On Monday morning, Aug. 21, 1911, inside the Louvre museum in Paris, a plumber named Sauvet came upon an unidentified man stuck in front of a locked door. The man—wearing a white smock, like all the Louvre's maintenance staff—pointed out to Sauvet that the doorknob was missing. The helpful Sauvet opened the door with his key and some pliers. The man walked out of the museum and into the Parisian heatwave. Hidden under his smock was Leonardo da Vinci's "Mona Lisa."
The art theft of the century helped make the Mona Lisa what she is today. The world's popular newspapers—a new phenomenon in 1911—and the French police searched everywhere for the culprit. At one point they even suspected Pablo Picasso. Only one person was ever arrested for the crime in France: the poet Guillaume Apollinaire. But the police found the thief only when he finally outed himself.

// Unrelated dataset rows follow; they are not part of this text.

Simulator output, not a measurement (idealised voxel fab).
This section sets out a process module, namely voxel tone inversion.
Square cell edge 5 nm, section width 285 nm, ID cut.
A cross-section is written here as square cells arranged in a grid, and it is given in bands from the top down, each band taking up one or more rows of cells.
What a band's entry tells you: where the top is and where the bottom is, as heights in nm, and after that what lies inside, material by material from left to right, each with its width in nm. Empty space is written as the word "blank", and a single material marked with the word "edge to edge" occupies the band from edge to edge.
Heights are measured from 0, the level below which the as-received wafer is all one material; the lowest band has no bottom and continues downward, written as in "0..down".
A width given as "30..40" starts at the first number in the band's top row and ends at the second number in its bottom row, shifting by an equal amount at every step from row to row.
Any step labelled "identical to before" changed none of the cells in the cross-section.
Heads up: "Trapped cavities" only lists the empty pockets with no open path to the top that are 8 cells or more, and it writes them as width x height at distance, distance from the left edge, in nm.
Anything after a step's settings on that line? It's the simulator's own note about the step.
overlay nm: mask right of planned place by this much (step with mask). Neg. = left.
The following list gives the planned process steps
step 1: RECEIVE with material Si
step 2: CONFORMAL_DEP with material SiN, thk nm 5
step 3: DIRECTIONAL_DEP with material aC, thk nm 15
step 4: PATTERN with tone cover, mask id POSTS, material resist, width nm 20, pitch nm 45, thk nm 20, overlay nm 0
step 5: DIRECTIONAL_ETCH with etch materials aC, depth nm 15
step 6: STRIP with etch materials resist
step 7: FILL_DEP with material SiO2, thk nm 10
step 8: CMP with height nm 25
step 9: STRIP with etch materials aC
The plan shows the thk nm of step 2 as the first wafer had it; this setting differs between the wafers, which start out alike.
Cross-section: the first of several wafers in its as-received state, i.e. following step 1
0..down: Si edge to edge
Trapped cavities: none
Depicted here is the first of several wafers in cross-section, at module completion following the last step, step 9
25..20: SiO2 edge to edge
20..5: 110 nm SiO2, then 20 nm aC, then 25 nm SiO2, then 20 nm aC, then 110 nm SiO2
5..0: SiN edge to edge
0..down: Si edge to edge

Stealing "La Joconde"—the woman in the portrait is probably the Florentine silk merchant's wife Lisa del Giocondo—was not particularly difficult. The main thing it took was nerve. Like the Louvre's other paintings, she was barely guarded. She wasn't fixed to the wall. The Louvre was closed on Mondays. August is Paris's quietest month. On that particular Monday morning, the few caretakers were mostly busy cleaning.
At 7.20am the thief was probably hiding in the storage closet where he may have spent the night. All he had to do was wait until the elderly ex-soldier who was guarding several rooms had wandered off, then lift the frame off its hooks, remove the frame from the painting, and shove the wooden panel on which Da Vinci had painted under his smock. The thief had chosen the Mona Lisa partly because she was so small: just 53cm x 77cm. His one stumble was finding the door to his escape locked. He had already removed the doorknob with a screwdriver before the plumber arrived to save him. By 8.30am, Mona Lisa was gone.
Twelve hours later, writes the French author Jérôme Coignard in Une femme disparaît, one of several books on the crime, the caretaker in charge reported that everything was normal. Even the next morning, Tuesday, nobody had yet noticed Mona Lisa's absence. Paintings in the Louvre often disappeared briefly. The museum's photographers were free to take works to their studio at will, without signing them out.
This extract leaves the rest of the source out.